Mondi creates flexible packaging from post-consumer recycled plastic

ItalyMondi Group led Project Proof has developed a usable pouch prototype containing 20% post-consumer waste bringing flexible packaging one step closer to a circular economy. The pouch is suitable for packaging household products such as detergent.

Project Proof is facilitated by the Ellen MacArthur Foundation (EMF) and is part of Mondi’s commitment to the Ellen MacArthur New Plastics Economy Initiative.

The Project Proof is focused on designing products in line with circular economy principles and has shown that it is possible to use unclean and raw post-consumer recycled content to create new flexible packaging. Mondi will now develop the prototype further to ensure it can be rolled out as a commercially viable product for its multinational FMCG customers. This will support Mondi’s work as a signatory of the New Plastics Economy Commitment to ensure a minimum of 25% of post-consumer waste is incorporated across all its flexible plastic packaging where food contact regulations allow by 2025.

Georg Kasperkovitz, CEO Mondi Consumer Packaging, says, “We believe that working in partnership is key to finding a solution for plastic waste by driving innovation and broad systemic change throughout the plastics value chain with a focus on replacing, reducing and recycling.”

The Group’s customer-centric approach, EcoSolutions, is helping customers to achieve their sustainability goals by focusing on packaging that is sustainable by design – paper where possible, plastic when useful.

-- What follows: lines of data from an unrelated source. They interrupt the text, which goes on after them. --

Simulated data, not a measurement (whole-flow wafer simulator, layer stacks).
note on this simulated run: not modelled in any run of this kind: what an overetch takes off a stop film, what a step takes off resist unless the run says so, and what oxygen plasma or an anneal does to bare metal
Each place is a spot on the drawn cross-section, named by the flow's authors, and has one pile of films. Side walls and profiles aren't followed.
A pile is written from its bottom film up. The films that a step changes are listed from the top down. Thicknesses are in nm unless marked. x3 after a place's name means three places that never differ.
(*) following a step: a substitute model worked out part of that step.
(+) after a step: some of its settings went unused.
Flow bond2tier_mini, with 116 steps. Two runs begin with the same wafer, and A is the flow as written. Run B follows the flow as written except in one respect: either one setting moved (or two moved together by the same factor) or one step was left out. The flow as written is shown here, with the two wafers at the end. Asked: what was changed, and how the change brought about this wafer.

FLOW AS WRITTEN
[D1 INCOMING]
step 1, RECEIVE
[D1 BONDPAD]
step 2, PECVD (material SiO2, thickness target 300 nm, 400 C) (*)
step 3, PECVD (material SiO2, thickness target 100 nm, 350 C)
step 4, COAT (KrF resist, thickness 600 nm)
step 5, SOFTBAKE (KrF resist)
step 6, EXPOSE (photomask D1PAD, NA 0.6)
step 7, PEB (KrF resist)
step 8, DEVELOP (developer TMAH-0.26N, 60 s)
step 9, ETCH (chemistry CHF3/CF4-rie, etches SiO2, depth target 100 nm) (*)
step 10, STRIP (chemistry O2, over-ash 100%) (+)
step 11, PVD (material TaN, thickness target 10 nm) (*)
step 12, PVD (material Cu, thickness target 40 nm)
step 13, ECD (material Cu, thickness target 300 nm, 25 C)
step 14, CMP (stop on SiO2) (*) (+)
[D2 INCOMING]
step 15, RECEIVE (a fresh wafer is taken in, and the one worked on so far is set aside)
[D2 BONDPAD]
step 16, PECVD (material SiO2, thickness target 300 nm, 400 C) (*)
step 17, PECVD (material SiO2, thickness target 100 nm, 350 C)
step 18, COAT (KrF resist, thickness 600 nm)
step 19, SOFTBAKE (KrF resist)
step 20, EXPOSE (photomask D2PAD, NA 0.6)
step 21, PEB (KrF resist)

“We wanted to see what was possible with the worst input, and we were able to create a fully usable prototype” explained Graeme Smith, Mondi Consumer Packaging’s sustainability manager. “This proof-of-concept underlines the potential what could be manufactured when better quality, pre-sorted materials are used as input. Better waste collection mechanisms and a focus on packaging designed for recycling will improve this process and help close the sustainability loop.”

The first phase of the project successfully produced a prototype made with a minimum of 20% post-consumer waste. The second part of Project Proof focused on long-life food pouches.